Tanker Markets Ease As Tonnage Lengthens And Activity Slows Across All Segments

6

The global tanker market experienced downward pressure this week, with all major crude segments VLCC, Suezmax and Aframax showing signs of softening. Limited activity, longer tonnage lists, and selective chartering have contributed to easing rates across key routes, despite owners’ efforts to maintain last-done levels.

VLCC Market Softens but Owners Hold Firm

VLCC rates have slipped from the high W130s to low–mid W120s on the MEG/East routes, even as much of the fixing activity remains discreet. Despite the quieter environment, owners have shown discipline, resisting further declines and attempting to push rates slightly higher when opportunities arise.

Tonnage remains balanced and mainly in the hands of a few key players, helping prevent a sharper fall. Baltic assessments also stayed largely unchanged, suggesting broader market expectations remain aligned.

In the Atlantic, activity remains muted. A fresh Brazil cargo was quickly fixed at W107.5 about 2.5 points down while softening Suezmax rates are giving charterers more flexibility on crude movement.

Suezmax and Aframax Segments Trend Lower Amid Longer Lists

Suezmax: Pressure Builds on Both Sides of the Atlantic

Suezmax rates continued to ease, with ECM/Spain reported at W105 for prompt dates reflecting shorter waiting times rather than broader weakness. Another prompt replacement fixed at W115 points toward W110 being a realistic level for natural dates.

Vessels opening in the UK Continent are likely to gravitate toward West Africa, where TCE parity is at W127.5 for TD20—well below recent fixtures.

In the East, an MEG/WCI stem attracted eight offers and went on subs at W165, but the long tonnage list is expected to drag rates lower soon.

Aframax: Steady but Sideways in North Sea and Mediterranean

In the North Sea, Afra rates have held steady with limited cargo flow. Larger vessels have absorbed volume for the second decade, reducing available stems for Aframaxes. Activity is expected to remain stable through mid-December, with more cargo expected in the latter half.

The Mediterranean also shows a balanced position list and sideways movement. With modest activity and natural fixing windows moving toward mid-month, sentiment is flat. North Africa and CPC programs are already working well into the third decade.

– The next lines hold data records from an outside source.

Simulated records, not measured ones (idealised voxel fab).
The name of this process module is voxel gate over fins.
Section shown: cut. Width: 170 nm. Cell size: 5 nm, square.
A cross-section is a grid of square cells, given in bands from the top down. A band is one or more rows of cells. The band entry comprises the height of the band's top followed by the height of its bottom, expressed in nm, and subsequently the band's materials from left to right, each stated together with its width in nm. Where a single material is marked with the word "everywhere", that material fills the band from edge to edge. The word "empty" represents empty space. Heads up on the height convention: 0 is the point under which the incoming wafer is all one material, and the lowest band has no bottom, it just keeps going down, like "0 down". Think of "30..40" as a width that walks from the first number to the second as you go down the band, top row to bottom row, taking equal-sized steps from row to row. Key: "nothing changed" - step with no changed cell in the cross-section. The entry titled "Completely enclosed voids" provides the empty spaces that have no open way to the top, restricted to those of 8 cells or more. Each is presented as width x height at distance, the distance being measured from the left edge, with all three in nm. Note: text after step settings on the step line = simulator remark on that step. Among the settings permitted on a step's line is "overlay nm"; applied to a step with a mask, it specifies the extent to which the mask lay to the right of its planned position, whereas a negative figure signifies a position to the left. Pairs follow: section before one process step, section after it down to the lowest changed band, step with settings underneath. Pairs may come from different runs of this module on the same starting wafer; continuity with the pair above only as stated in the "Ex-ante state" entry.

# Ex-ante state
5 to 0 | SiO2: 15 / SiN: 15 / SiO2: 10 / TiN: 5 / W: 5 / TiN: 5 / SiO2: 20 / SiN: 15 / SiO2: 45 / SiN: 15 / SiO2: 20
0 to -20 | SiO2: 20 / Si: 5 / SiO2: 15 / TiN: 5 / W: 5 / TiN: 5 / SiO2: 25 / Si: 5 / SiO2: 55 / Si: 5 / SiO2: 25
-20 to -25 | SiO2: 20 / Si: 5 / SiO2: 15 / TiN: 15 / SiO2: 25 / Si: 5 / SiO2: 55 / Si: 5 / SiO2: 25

Despite owners’ resistance, tanker markets across the VLCC, Suezmax and Aframax sectors are showing clear signs of softening due to longer tonnage lists and reduced activity. While some routes remain steady, the overall sentiment leans bearish heading into the second half of December. Unless fresh inquiry picks up or weather disruptions tighten supply, rates may continue to face downward pressure in the coming days.